In the case of unfunded credit protection covering residential mortgage loans, the requirements in point 14(c)(iii) and in the first subparagraph of this point have only to be satisfied within 24 months;
the guarantee shall be an explicitly documented obligation assumed by the guarantor; and
subject to the following sentence, the guarantee shall cover all types of payments the obligor is expected to make in respect of the claim. Where certain types of payment are excluded from the guarantee, the recognised value of the guarantee shall be adjusted to reflect the limited coverage.
the lending credit institution has the right to obtain in a timely manner a provisional payment by the guarantor calculated to represent a robust estimate of the amount of the economic loss, including losses resulting from the non‐payment of interest and other types of payment which the borrower is obliged to make, likely to be incurred by the lending credit institution proportional to the coverage of the guarantee; or
the lending credit institution can demonstrate that the loss-protecting effects of the guarantee, including losses resulting from the non-payment of interest and other types of payments which the borrower is obliged to make, justify such treatment.

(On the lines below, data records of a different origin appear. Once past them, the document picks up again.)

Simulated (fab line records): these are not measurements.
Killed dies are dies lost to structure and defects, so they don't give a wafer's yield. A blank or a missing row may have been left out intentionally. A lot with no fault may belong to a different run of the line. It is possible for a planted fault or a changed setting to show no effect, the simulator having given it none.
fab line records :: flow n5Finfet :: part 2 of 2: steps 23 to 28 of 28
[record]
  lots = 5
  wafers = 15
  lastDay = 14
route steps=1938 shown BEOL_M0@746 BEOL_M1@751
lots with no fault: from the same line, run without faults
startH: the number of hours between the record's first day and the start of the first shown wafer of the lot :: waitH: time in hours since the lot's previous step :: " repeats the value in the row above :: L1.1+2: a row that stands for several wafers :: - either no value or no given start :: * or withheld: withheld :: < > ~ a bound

subject to point (b), the credit events specified under the credit derivative shall at a minimum include:
the failure to pay the amounts due under the terms of the underlying obligation that are in effect at the time of such failure (with a grace period that is closely in line with or shorter than the grace period in the underlying obligation);
the bankruptcy, insolvency or inability of the obligor to pay its debts, or its failure or admission in writing of its inability generally to pay its debts as they become due, and analogous events; and
the restructuring of the underlying obligation involving forgiveness or postponement of principal, interest or fees that results in a credit loss event (i.e. value adjustment or other similar debit to the profit and loss account);
where the credit events specified under the credit derivative do not include restructuring of the underlying obligation as described in point (a)(iii), the credit protection may nonetheless be recognised subject to a reduction in the recognised value as specified in point 83 of Part 3;
in the case of credit derivatives allowing for cash settlement, a robust valuation process shall be in place in order to estimate loss reliably. There shall be a clearly specified period for obtaining post-credit-event valuations of the underlying obligation;
if the protection purchaser's right and ability to transfer the underlying obligation to the protection provider is required for settlement, the terms of the underlying obligation shall provide that any required consent to such transfer may not be unreasonably withheld; and
the identity of the parties responsible for determining whether a credit event has occurred shall be clearly defined. This determination shall not be the sole responsibility of the protection provider. The protection buyer shall have the right/ability to inform the protection provider of the occurrence of a credit event.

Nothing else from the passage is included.